Britain has been sadly diminished these past few decades by a series of government follies. They include Eden’s hare-brained attempt in 1956 to reclaim control of Suez; Thatcher’s introduction of neoliberal economics in the 1980s; Blair’s gung-ho plunge into George W Bush’s disastrous war in Iraq in 2003; Osborne’s policy of austerity in 2010; and the general waywardness of Boris. And then of course in 2022 Liz Truss and Kwasi Kwarteng dropped into nos. 10 and 11 Downing Street for just long enough to trash the economy again. (See “The brief ascendency of Kwasi and Liz” October 19 2022.)

But of all these self-inflicted wounds none is more serious than Brexit, brought about and ill-managed by David Cameron in 2016, and eagerly supported and promoted by such intellectual and moral giants as Nigel Farage and Jacob Rees-Mogg. The economic and administrative difficulties have long been apparent. Now, as Putin tries to re-trace the footsteps of Peter the Great and the US under Trump goes walkabout to goodness knows where, the general need for a more united Europe across the board, in partnership with like-minded others like Canada and New Zealand, is all too obvious and indeed is urgent. 
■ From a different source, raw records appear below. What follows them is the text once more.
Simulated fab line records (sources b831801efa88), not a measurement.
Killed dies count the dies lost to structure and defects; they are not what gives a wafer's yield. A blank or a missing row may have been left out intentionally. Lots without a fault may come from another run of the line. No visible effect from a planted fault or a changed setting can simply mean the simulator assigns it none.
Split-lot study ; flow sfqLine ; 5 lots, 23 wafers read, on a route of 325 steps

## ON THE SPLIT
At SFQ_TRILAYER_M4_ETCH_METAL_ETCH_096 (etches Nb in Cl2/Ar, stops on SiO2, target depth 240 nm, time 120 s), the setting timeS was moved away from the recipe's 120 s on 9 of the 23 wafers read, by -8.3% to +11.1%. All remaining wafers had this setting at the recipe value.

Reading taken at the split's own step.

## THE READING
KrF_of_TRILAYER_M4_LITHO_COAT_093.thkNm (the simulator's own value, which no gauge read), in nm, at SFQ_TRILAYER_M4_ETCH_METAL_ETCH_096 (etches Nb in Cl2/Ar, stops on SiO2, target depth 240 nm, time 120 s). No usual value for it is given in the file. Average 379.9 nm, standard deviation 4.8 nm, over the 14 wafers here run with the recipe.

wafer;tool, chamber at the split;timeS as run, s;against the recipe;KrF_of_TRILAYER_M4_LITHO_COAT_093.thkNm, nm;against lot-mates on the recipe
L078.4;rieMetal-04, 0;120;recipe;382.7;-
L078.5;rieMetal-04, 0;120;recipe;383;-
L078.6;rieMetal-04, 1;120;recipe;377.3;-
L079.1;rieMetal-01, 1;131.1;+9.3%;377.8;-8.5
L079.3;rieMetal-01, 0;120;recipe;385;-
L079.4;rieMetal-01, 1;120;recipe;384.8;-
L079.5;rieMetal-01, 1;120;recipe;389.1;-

Of vital importance too, if we truly care about civilisation, is Britain’s cultural links with the continental mainland – as commemorated and celebrated in a book called A Love-Letter to Europe, published by Hodder & Stoughton in 2019. I wrote a piece for it which in the light of recent events has a new relevance, so I thought it would be timely to re-publish it here. (I hope Hodder or indeed Stoughton don’t mind.) 

A FAREWELL TO EUROPE 

A message of regret from Colin Tudge  

First published in A Love-Letter to Europe (Hodder & Stoughton 2019)

Europe is not the only great civilization and I do not want to suggest that it is the greatest. China, India, Arabia, Turkey, Nigeria, Mexico and many more – all have given rise to great civilizations and all have brought wondrous things to the world. The history of Europe is largely unspeakable and it is still deeply flawed. Of course, too, Europe is hugely heterogeneous, pulling this way and that, and whatever is good is often outweighed by what is all too obviously vile. The Ancient Greeks, who invented democracy (or least invented the word) and laid the foundations of western art, philosophy, and much of science, and are presented in our most ancient and venerated schools as paragons, were also wondrous cruel. 

But Europe certainly has the ingredients of greatness. Chauvinism is a dreadful and destructive thing yet I feel, chauvinistically, that with due care, Europe more than most could still provide a model for the whole world, showing how life could be both for us and for our fellow creatures — not just for the next few desperate decades but for many centuries to come. At the very least, if it is humanity’s ambition truly to create a better world, kinder and more secure and ever more diverse, then Europe with its cross-the-board ingenuity and underlying morality and metaphysics, must be a key player. 

England is my home and I will defend it like family. I was born here and have always lived here and know no other languages apart from cerveza and Dankeschon. Often, though, when we’re in France or Italy or wherever, I feel that Europe’s assessment of Albion through most of history has been perfectly justified. We are barbarian. So we have conserved our stately homes where the very rich live but we have largely wrecked the cities and villages of past centuries that were home to the rest of us. We have nothing comparable to, say, Bruges. We never did of course – not quite like that. But we did have a great deal else that should have been treasured and yet, more zealously than any other western European country it seems, we let the planners loose on it. And of course the speculators.  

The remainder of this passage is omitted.